Good morning, and welcome to Tuesday, May 30. Today’s Briefing was written by Rick Seltzer, with contributions from Julia Piper. Write to me: rick.seltzer@chronicle.com.
A faculty union makes a clever election play
Local politics are often overlooked, but they directly shape policies and lives — including at colleges.
At one Oregon college this year, no one registered to run for two open board seats that are democratically elected. So the faculty union at Blue Mountain Community College scrambled a quick write-in campaign for the election, which was held this month.
Now, a laid-off instructor and a faculty member who is about to lose her job have the inside track to winning board seats. Scott Wallace, who was an accounting instructor at the college, was laid off last year. Dulcie Hays will lose her position as an instructor when the college shuts down a corrections-education program.
It’s been a difficult few years for Blue Mountain. Officials say falling enrollment is driving a need for budget cuts and layoffs.
But the faculty union isn’t brash about flexing its muscles in the election. The goal is to provide balance and perspective for the board, Sascha McKeon, president of the Blue Mountain Community College Faculty Association, told the Daily Briefing.
- “It’s very easy for these civil servants to get tunnel vision and think, ‘I’m responsible for passing a balanced budget and this is the hand I’m dealt.’”
- But board members don’t see students day-to-day, making it hard for them to fully appreciate the value of programs that may be on the chopping block.
- The members the union backed won’t form a majority on the board, which has seven seats.
Candidates wouldn’t typically run unless they were tapped by someone already on the board, according to McKeon.
Yet it doesn’t take many votes to win.
- “I talked to my neighbors. I put it on Facebook,” Hays told the Daily Briefing.
- Hays led her race with 14 votes as of last week, with officials still tallying ballots.
- Wallace led his race with 92 votes.
The bigger issue: Educators are surprisingly rare on college governing boards.
Just over 9 percent of public board members work in higher education, according to a 2021 report from the Association of Governing Boards of Universities and Colleges. Only about 2 percent of members were retired from jobs in higher ed. (Those statistics cover mostly four-year institutions and don’t differentiate between appointed board seats and elected seats, which are less common.)
Local boards tend to be stocked with business owners and lawyers for a reason. Where elections are involved, campaigns take time and, often, money. Positions are usually time-consuming and unpaid.

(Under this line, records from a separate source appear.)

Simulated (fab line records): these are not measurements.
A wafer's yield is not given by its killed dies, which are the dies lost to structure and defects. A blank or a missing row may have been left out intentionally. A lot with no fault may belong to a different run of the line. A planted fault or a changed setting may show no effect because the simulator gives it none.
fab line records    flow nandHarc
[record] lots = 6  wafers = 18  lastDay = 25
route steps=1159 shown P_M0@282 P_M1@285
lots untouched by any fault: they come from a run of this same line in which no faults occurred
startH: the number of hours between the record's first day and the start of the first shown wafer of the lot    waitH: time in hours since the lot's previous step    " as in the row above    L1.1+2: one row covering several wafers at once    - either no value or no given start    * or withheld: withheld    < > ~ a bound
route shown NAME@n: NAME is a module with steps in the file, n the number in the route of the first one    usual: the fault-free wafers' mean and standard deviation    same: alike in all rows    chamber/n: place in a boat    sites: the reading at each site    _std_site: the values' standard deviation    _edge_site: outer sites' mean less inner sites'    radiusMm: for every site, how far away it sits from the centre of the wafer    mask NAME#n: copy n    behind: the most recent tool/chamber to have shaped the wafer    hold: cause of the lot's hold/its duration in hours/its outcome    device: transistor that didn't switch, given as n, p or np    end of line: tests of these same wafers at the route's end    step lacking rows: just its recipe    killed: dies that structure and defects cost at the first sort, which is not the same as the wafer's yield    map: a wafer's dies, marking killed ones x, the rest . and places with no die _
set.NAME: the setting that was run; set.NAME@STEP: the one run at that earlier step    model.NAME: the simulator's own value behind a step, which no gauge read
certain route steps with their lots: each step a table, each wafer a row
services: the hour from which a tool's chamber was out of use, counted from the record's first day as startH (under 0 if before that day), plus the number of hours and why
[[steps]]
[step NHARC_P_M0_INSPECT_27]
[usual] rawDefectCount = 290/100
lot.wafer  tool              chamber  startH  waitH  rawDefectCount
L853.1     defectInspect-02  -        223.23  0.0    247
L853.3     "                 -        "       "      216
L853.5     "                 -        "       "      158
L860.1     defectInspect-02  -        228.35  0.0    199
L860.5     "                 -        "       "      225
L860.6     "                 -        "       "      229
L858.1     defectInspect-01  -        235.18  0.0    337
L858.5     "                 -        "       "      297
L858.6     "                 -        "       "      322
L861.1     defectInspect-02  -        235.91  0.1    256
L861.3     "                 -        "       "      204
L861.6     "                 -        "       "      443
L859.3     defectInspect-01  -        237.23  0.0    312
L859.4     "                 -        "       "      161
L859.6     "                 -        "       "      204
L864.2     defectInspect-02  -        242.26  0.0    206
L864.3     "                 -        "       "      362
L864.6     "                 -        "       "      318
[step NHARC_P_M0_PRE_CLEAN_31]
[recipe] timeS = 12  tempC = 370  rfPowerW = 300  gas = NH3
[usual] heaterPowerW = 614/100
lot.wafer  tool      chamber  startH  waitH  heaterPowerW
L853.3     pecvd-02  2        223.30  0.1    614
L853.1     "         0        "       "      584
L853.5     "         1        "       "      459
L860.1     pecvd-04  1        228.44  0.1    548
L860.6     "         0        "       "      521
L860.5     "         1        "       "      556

Some governing boards have seats reserved for faculty representatives. But college employees are often barred from serving on the governing boards of the institutions that employ them, which can prevent conflicts of interest and outline distinct roles for faculty members and boards under shared governance. That’s the case at Blue Mountain. Yet its faculty union found a clever way to give itself a shot at educators having a more meaningful say in the college’s future.
Would other local governing bodies — from the zoning board to the state legislature — benefit from more educators?
Quotable: “To see that no one filed for these positions and it was basically an uncontested vote — we took it as an opportunity,” McKeon said.